Toggle American Heritage etymologies American Heritage Dictionary (2)

  1. Middle English, alteration of escare, from Old French, scab, from Late Latin eschara, from Greek eskhara, hearth, scab caused by burning.
  2. Middle English skerre, from Old Norse sker, low reef; see sker-1 in Indo-European roots.

Toggle Century etymologies Century Dictionary (4)
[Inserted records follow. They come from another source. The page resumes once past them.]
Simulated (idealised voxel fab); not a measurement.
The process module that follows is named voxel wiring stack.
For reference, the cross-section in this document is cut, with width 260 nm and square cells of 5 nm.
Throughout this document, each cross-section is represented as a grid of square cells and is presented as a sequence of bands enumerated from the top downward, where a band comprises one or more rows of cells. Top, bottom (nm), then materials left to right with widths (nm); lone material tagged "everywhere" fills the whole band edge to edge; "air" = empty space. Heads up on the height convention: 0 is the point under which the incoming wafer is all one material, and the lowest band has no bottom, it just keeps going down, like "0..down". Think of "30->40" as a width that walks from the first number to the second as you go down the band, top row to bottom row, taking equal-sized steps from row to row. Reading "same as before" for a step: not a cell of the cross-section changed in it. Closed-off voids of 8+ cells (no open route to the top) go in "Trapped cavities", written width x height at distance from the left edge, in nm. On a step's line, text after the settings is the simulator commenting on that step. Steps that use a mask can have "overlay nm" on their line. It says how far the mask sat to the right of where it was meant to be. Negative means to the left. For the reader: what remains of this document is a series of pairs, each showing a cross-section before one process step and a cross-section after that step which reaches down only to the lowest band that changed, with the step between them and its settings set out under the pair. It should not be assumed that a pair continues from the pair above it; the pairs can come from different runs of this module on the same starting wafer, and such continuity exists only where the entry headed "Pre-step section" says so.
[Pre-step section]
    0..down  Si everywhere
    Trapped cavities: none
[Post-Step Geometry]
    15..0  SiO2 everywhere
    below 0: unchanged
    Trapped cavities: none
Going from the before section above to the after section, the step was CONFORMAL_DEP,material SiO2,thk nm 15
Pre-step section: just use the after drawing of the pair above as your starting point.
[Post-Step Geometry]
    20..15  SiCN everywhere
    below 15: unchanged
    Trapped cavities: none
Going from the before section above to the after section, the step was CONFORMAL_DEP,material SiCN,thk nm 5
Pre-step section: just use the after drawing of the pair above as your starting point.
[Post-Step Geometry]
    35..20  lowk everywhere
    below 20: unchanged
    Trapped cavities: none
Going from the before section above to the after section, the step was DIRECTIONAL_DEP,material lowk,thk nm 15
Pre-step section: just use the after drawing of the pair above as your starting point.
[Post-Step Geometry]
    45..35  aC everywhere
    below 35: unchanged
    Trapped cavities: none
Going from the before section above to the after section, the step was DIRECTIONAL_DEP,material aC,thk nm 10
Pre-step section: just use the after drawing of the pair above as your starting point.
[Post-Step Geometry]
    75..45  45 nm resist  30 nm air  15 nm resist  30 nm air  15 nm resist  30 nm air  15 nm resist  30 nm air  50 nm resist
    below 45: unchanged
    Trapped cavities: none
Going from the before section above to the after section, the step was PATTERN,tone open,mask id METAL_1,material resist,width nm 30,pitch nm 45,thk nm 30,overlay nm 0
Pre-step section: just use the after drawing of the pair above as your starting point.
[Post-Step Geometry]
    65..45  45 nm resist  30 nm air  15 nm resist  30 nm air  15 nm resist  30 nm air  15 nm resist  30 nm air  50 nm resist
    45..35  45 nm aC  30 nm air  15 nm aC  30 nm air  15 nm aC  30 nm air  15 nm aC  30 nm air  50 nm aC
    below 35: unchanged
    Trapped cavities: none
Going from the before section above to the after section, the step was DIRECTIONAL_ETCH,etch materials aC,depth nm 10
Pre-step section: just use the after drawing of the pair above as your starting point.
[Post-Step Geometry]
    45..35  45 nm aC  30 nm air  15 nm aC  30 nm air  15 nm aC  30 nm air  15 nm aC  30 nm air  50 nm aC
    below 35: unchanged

  1. Early modern English also skar; from Middle English scar, scarre, skarre, from Old French escare, French escarre, escharre = Spanish Portuguese Italian escara, a scar, scab, crust, from Latin eschara, a scar, especially from a burn, from Greek ἐσχάρα, a scab, scar caused by burning, a hearth, means of producing fire, etc.: see eschar.
  2. from scar, n.
  3. Also (Scots) scaur; from Middle English scarre, skerre, from Icelandic sker, an isolated rock in the sea, = Swedish skär = Danish skjær (cf. Old Dutch schaere), a cliff, a rock; cf. Icelandic skor, a rift in a rock; from Icelandic skera = Swedish skära = Danish skære, cut, shear: see shear, and cf. share, score, and shore. Hence also skerry.
  4. from Latin scarus, from Greek σκάρος, a sea-fish, Scarus cretensis, supposed by the ancients to chew the cud.